This project aims to explore the Walmart Sales data to understand the top-performing branches and products, sales trends of different products, and customer behavior. The goal is to gain insights into the factors affecting sales at various branches and to identify strategies for optimizing sales performance. The dataset used in this analysis was obtained from the Kaggle Walmart Sales Forecasting Competition.
The main objectives of this project are:
- To analyze sales data to identify top-performing branches and products.
- To understand sales trends and patterns for different product lines.
- To explore customer behavior and segment customers based on their purchasing patterns.
- To derive actionable insights for improving sales strategies and optimizing business performance.

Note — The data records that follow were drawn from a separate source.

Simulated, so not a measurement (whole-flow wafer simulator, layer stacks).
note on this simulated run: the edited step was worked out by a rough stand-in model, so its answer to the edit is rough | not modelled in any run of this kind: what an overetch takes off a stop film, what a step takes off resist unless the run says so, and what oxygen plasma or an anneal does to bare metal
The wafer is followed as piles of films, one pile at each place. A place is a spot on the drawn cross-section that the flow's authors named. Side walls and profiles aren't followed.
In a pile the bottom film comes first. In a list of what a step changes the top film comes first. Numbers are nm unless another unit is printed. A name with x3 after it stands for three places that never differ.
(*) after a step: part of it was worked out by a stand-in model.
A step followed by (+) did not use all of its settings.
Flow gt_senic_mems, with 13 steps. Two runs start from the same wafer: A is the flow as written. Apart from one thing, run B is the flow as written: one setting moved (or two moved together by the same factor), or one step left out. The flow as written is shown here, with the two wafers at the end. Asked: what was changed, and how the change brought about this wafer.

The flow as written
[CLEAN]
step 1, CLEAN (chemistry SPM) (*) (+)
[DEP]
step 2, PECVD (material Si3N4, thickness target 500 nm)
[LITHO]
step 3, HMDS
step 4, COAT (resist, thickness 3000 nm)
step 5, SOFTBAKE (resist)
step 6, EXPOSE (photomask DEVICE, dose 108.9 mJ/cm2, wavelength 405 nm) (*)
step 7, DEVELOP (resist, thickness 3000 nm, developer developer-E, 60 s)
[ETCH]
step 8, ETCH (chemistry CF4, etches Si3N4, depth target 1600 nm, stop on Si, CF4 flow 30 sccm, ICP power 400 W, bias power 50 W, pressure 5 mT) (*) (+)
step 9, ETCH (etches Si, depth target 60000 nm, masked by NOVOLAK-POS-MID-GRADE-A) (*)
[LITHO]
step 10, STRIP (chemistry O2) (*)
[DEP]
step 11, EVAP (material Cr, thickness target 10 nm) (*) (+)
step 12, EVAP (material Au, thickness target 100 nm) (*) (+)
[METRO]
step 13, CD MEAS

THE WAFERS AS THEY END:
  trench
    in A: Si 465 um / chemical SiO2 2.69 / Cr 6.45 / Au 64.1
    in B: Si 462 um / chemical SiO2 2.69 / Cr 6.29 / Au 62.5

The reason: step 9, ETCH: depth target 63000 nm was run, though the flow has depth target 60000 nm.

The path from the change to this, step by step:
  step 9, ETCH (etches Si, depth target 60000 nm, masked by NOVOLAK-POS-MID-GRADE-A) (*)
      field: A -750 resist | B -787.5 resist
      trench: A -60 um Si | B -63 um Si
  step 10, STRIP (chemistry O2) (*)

The dataset was obtained from the Kaggle. This dataset contains sales transactions from a three different branches of Walmart, respectively located in Mandalay, Yangon and Naypyitaw. The data contains 17 columns and 1000 rows:
Column | Description | Data Type |
---|---|---|
invoice_id | Invoice of the sales made | VARCHAR(30) |
branch | Branch at which sales were made | VARCHAR(5) |
city | The location of the branch | VARCHAR(30) |
customer_type | The type of the customer | VARCHAR(10) |
gender | Gender of the customer making purchase | VARCHAR(10) |
product_line | Product line of the product solf | VARCHAR(100) |
unit_price | The price of each product | DECIMAL(10, 2) |
quantity | The amount of the product sold | INT |
VAT | The amount of tax on the purchase | FLOAT(6, 4) |
total | The total cost of the purchase | DECIMAL(12, 4) |
date | The date on which the purchase was made | DATETIME |
time | The time at which the purchase was made | TIME |
payment_method | The total amount paid | VARCHAR(15) |
cogs | Cost Of Goods sold | DECIMAL(10, 2) |
gross_margin_percentage | Gross margin percentage | FLOAT(11, 9) |
gross_income | Gross Income | DECIMAL(12, 4) |
rating | Rating | FLOAT(2, 1) |
Data Wrangling: The dataset is inspected for missing or null values, and necessary data cleaning steps are performed.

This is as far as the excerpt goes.